Afropolitan fashion: Now or never?

You must have seen one of them sometime during the year, a Harmattan or Rain collection aired on the major fashion media channels. Many of these emerging designers, Josh Amor, Maxivive, JZO, FemyToys, all aggressively pushing the narrative that their clothes are made specifically for our climate and consumers.

This is just a new development in a long discussion about how best to Africanize the Nigerian fashion industry. Now that some of these brands are showing at the biggest runway showcases in the country, it is time to rehash this debate.

There are many perks to an Africanized fashion calendar that takes in consideration the unique needs our tropical climate presents and designers who create clothes that primarily meet these needs. Africa is the new hotbed for fashion, the invasion on European and American high street retailers and the successes of South African owned Mr. Price all are testament to this. So why do our designers almost stubbornly refuse to adjust?

There are many reasons.

First off, for many African (read Nigerian) designers, success is measured in terms of international acceptance and acclaim. Features in Vogue Italia’s highly coveted Vogue Talents list, the most open minded of all the Vogue franchises, invitations to show at international fashion weeks, features in mid-level international magazines are all valuable currency to an African designer. Usually to even qualify to play on this field requires playing by international rules and following international calendars.
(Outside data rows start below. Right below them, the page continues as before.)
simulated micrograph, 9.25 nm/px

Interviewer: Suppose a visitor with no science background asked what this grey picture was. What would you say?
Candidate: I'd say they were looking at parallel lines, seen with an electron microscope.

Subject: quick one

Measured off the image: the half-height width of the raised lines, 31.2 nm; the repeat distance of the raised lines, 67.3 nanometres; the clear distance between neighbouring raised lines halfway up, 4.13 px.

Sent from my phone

Second, for many African designers, manufacturing in Africa is extremely difficult or near impossible. This depends on the complexity of the designs they want to attempt and the quality of manufacturing they want to achieve. This means manufacturing abroad. Many international manufacturing factories work in line with their fashion calendars. To justify breaking their schedule to accommodate a designer with specific requests will either require extra money or an adjustment in the quota of pieces. Which brings us to the third reason.

High costs of manufacturing added to all the other uncertainties of doing business in a country without a proper fashion framework means the overhead costs of running a fashion brand is added to the clothes. This pushes even the mid-level designers to sell their clothes at luxury prices. This alienates them from home-based clients and forces them to court international luxury clientele who already understand the business aspects of fashion design and are willing to pay extra for high quality, innovative clothing from ‘buzz worthy’ African designers.

A vicious cycle that repeats itself every fashion cycle.

Before we push for an Africanized fashion calendar we must create a socio-economic framework, complete with a retail cycle and government protection and support so that designs from our African designers are easily accessible to consumers and manufacturing is competitively priced and available. We need to place value on the art of design and overhaul the industry itself so that only the best get to offer their ideas to the buying audience. We need to appreciate that good clothes cannot come cheap.

Until we do, it is certain that an Africanized fashion calendar, however nobly intended, will be premature and only complicate whatever problems we already face.